# Better Solving Heavily Unbalanced Classification Problems With KXY

## The Problem

Let us consider a heavily unbalance binary classification problem (i.e. one where positive outcomes are far rarer than negative ones). Examples include fraud detection, claim prediction, network attack detection, etc.

Let us assume we are $n$ i.i.d. observations $(y_i, x_i)$, of which only $m \ll n$ have class $y=1$, the other $n-m$ having class $0$. To ease notations, let's assume the first $m$ $x_i$ have class $1$, so that the log-likelihood reads $$\mathcal{LL}(\theta) = \sum_{i=1}^m \log q_\theta(1|x_i) + \sum_{i=m+1}^n \log q_\theta(0|x_i),$$ where the function $q_\theta: (y, x) \to q_\theta(y|x)$, which satisfies $q_\theta(1|x) + q_\theta(0|x) = 1$ for any $x$ and $\theta$, is the probability that input $x$ is associated to class $y$ under the model corresponding to parameters $\theta$.

Because $m \ll n$, the contribution $\sum_{i=1}^m \log q_\theta(1|x_i)$ of positive outcomes to the overall log-likelihood $\mathcal{LL}(\theta)$ will tend to be negligible. 

### Subsampling to avoid false-negatives

Thus, maximizing $\mathcal{LL}(\theta)$ will likely result in a model with *a lot of false-negatives* (i.e. a model that predicts all explanatory variables correspond to class $0$). 
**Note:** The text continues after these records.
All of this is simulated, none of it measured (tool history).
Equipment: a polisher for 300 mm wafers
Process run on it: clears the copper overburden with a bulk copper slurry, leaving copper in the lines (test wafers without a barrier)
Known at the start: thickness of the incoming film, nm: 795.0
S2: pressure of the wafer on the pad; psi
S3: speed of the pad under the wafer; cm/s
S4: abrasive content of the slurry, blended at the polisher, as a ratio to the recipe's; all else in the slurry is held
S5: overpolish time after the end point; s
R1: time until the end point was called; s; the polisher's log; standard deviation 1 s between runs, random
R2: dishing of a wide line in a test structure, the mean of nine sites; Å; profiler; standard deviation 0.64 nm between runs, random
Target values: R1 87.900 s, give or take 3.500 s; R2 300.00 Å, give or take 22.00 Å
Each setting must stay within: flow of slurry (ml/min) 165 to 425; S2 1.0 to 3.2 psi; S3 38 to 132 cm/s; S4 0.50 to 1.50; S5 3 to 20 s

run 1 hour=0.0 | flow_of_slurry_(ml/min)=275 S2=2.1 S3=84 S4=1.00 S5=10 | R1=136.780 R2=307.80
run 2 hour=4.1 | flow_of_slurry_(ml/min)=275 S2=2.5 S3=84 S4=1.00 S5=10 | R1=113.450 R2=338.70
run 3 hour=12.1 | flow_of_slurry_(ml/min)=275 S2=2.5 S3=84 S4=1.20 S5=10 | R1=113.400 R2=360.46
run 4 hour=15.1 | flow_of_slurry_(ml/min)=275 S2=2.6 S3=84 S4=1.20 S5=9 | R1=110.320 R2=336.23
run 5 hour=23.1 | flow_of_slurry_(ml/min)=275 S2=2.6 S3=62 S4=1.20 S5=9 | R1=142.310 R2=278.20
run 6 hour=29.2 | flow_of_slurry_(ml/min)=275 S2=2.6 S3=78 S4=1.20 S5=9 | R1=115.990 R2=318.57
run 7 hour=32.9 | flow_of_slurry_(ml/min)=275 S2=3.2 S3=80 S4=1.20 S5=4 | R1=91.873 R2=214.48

This is very problematic because in applications like fraud detection, were a single false negative (i.e. a fraudulent transaction that wasn't detected) can be very costly.

A popular workaround to this problem that does not require redefining the loss function is to downsample the $n-m$ negative explanatory variables into a subset $(\tilde{x}_{m+1}, \dots, \tilde{x}_{m+k})$ of size $k$ that is close enough to $m$, and to maximize the new log-likelihood $$\mathcal{LL}_d(\theta) = \sum_{i=1}^m \log q_\theta(1|x_i) + \sum_{i=m+1}^{m+k} \log q_\theta(0|\tilde{x}_i).$$

### Subsampling bias and false-positives
However, because $m \ll n$, the subsampling scheme risks introducing a bias in the distribution of explanatory variables corresponding to negative outcomes (i.e. our subsample might not fully reflect $P_{x|y=0}$).

Whenever the subsampling introduces in bias in the empirical distribution of negative explanatory variables, the risk is that a model trained by maximizing $\mathcal{LL}_d(\theta)$ would not know of certain parts of the distribution $P_{x|y=0}$ of negative explanatory variables. 

This would result in *an excessive number of false-positives* in production (e.g. too many valid transactions classified as fraudulent).

In addition to being costly (e.g. too many valid transactions classified as fraudulent would require additional staff in the fraud department), an excessive number of false-positives would degrade the customer experience.



## The Solution: Unbiased Subsampling With KXY

To avoid these exceed false-positives, it is important to verify that the subsampling scheme did not introduce a bias.

Let $s_i, m < i \leq n$ be the indicator variable taking value $1$ if and only if explanatory variable $x_i$ was selected by the subsampling scheme, and $0$ otherwise.

Fundamentally, the subsampling scheme used introduced a bias in the empirical distribution of negative explanatory variables if and only if we may find a binary classifier that can predict $s_i$ solely from knowing $x_i$ better than chance (i.e. with an accuracy higher than $\max \left(1-\frac{k}{n-m}, \frac{k}{n-m} \right)$.

This is where the `kxy` package comes in. By computing the highest performance achievable when using $(x_{m+1}, \dots, x_n)$ to predict $(s_{m+1}, \dots, s_{n})$, we may quantify the amount of bias the subsampler introduced. 

The subsampler used induced a bias-free partition of our empirical distribution of negative explanatory variables when the highest classification accuracy achievable is as close to $\max \left(1-\frac{k}{n-m}, \frac{k}{n-m} \right)$ as possible. 

The higher the highest accuracy achievable the higher the bias introduced.

It is important to note that, even a random subsampler is used, a specific instance/split thereof can be biased; it is important to always check.